Under director Roger Spottiswoode, Schwarzenegger flits between self-parody and the Terminator-style swagger with which he made his name, resulting in a film that masks a solid, if not exactly original, central idea with a smokescreen of trepidation.

It's set in the near future where cloning technology is part of everyday life. Your beloved pet's died? No problem, RePet will bring Rover back from the dead as a clone. Need a new kidney? Don't sweat it, Replacement Technologies can create a bespoke organ to your exact specifications. However, fully-fledged human cloning is banned.

When chopper pilot Adam Gibson (Schwarzenegger) is chartered to fly the head of Replacement Technologies, Michael Drucker (Tony Goldwyn) on a skiing trip, he is unwittingly drawn into a frightening world of murder, high-level corruption and hi-tech deception.

In essence, there has been a 6th Day violation - man has created man in his own image and Gibson is it. Having switched places on the ski mission with his pilot partner Hank (Michael Rapaport), Gibson has been successfully cloned by Drucker's boffins, led by kindly Doctor Weir (Robert Duvall). He gets home to find his life, his wife, his daughter and even his dog have been taken by another version of himself. He wants his life back.

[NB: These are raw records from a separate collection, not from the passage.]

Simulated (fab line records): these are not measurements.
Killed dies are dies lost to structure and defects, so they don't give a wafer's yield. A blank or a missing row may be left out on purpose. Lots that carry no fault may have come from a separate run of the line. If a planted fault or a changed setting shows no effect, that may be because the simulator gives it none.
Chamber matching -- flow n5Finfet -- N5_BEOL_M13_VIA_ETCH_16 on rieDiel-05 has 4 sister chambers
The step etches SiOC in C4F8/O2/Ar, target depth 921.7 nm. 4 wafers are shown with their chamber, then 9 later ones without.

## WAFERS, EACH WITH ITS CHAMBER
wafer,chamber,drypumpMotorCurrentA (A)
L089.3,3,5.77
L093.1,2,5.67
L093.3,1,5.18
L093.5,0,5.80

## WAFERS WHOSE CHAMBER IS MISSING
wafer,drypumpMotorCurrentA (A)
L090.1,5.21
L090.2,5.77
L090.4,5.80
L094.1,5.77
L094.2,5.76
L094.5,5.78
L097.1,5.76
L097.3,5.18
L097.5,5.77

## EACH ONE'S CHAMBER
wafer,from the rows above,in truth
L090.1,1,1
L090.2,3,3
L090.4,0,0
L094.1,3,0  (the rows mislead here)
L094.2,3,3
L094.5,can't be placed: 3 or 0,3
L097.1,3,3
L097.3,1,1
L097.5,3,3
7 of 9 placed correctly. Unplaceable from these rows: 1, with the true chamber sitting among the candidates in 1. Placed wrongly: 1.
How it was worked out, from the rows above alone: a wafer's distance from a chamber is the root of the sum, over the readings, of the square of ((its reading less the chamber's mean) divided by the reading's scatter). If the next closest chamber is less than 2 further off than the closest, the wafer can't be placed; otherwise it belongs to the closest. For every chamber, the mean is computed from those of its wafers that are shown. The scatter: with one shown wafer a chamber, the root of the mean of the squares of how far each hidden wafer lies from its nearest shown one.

It's an intriguing premise and makes one or two attempts to get under the skin of its own possibilities. Duvall is the pioneering scientist willing to turn a blind eye to the moral dilemmas his work throws up, while Goldwyn is suitably smarmy as the megalomaniac business tycoon only too happy to play God. The problems lie in the array of cartoon baddies and with Arnie himself - he simply doesn't have the panache to pull off the quick one-liners any more, instantly neutering any comic potential, however obvious it might be.

You can forgive The 6th Day up to a point, as the big fella still exudes a certain on-screen charm, but Spottiswoode's direction is so lumpen that it doesn't take long for the whole thing to get on your nerves.

Whilst he is in the biblical mood, perhaps Arnie should take heed of the seventh day ... and have a rest.